- The Washington Times - Saturday, November 22, 2008

LIMA, Peru — President George W. Bush, attending his final global summit at a time of severe financial crisis, urged other countries on Saturday not to repeat mistakes that turned a similar calamity seven decades ago into the Great Depression.

He said that nations should spurn calls to erect protectionist trade barriers and keep pushing to liberalize trade.

“One of the enduring lessons of the Great Depression is that global protectionism is a path to global economic ruin,” Bush said in comments to business executives of Pacific Rim countries.

Bush was in Lima to attend his eighth and final meeting of the 21-nation Asia-Pacific Economic Cooperation forum.

Bush said he understands that countries are being hurt by the financial crisis, which started in the United States. But he said that because the economic problems are so widespread, all nations both developed and developing nations must work together to find solutions.

He warned that it’s also essential that nations resist the “temptation to overcorrect” to fix the fiscal crisis. Bush has argued that it would be a mistake to over-regulate financial markets, saying what is needed is better regulation not more regulation.

“Recovering from the financial crisis is going to take time, but we’ll recover and so begin a new era of economic prosperity,” Bush declared.

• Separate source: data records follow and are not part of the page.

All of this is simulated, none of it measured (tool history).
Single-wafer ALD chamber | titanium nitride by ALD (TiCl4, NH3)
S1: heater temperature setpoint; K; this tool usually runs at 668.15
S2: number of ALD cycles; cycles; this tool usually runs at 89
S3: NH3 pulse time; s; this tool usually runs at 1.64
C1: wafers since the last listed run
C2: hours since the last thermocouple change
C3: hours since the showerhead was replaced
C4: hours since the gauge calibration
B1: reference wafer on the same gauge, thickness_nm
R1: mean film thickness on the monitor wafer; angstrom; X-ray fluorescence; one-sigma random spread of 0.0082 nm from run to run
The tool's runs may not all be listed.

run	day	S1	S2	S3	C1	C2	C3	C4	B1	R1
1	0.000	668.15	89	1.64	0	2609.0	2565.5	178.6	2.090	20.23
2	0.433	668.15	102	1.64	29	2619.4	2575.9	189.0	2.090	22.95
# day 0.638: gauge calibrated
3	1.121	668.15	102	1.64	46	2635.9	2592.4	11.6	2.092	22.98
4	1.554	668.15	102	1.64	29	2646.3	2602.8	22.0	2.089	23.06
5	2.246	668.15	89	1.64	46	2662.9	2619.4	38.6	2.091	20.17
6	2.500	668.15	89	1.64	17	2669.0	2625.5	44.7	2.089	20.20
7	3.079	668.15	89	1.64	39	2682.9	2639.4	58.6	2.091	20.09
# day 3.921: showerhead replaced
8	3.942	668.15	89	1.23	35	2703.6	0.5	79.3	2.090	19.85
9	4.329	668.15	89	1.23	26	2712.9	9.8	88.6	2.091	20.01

Bush was hoping to use his final APEC summit to get endorsement of a sweeping action plan to attack the global financial crisis that was drafted last week in Washington at a meeting of the Group of 20 nations, which include the world’s richest economies plus major developing nations such as China, Brazil, India and Russia. Nine of the countries at the G-20 meeting are also members of APEC.

Bush said that the APEC meeting could send a message that “we refuse to accept protectionism in the 21st century.”

The two-day summit was taking place following another bad week for financial markets as investors became more fearful about the prospects of a deepening global recession.

Bush said that when he took office, the United States had free trade agreements in effect with only three countries but now has free trade agreements in force with 14 nations. It is “extremely disappointing” that Congress just adjourned without passing three pending deals with Colombia, South Korea and Panama, Bush said to hearty applause.

Bush also said it was important for nations to push ahead to complete global free trade talks known as the Doha Round. The APEC countries are expected to endorse a pledge to complete a framework for the Doha talks by the end of December.

These discussions, which began seven years, ago have been stalled for some time by disputes between rich and poor nations over farm trade and barriers to manufactured goods.

In addition to addressing the economic crisis, Bush used his discussions in Lima to provide renewed impetus to an effort to rid North Korea of its nuclear weapons. North Korea has balked at allowing inspectors to take samples from its main nuclear complex.

Bush hopes to use his discussions later in the day with the leaders of Japan, South Korea and Russia to lock in an early December date when all six parties, including North Korea, will meet in China. The goal would be to get agreement on the verification of North Korea’s nuclear declaration and disabling of its nuclear facilities.

In the morning, he met with Canadian Prime Minister Stephen Harper and joked about his “forced retirement” on Jan. 20 when President-elect Barack Obama takes office. During talks on Friday with Chinese President Hu Jintao, Bush admitted that he “felt a little nostalgic” that it would be their last meeting as heads of state.

The end of his presidency was on his mind as he closed his speech too. Bush reached back to the seminal moment of his eight years in office: the Sept. 11, 2001, terrorist attacks. Bush noted instances from that time more than seven years ago when people in many of the nations represented at this weekend’s summit expressed their solidarity with the newly attacked United States.

He recalled American flags flying from fire trucks in Montreal, Canada; baseball players in Japan observing moments of silence; children kneeling at the U.S. embassy in Seoul, South Korea; and a sign unfurled at a candlelight vigil in Beijing that read “Freedom and justice will not be stopped.”

“When I attended my first APEC summit in Shanghai just a few weeks after September the 11th 2001, I said that America would always remember the signs of support from our friends in the region,” he said. “The bonds of unity we felt then remain today, and they will always remain, long after this crisis has passed.”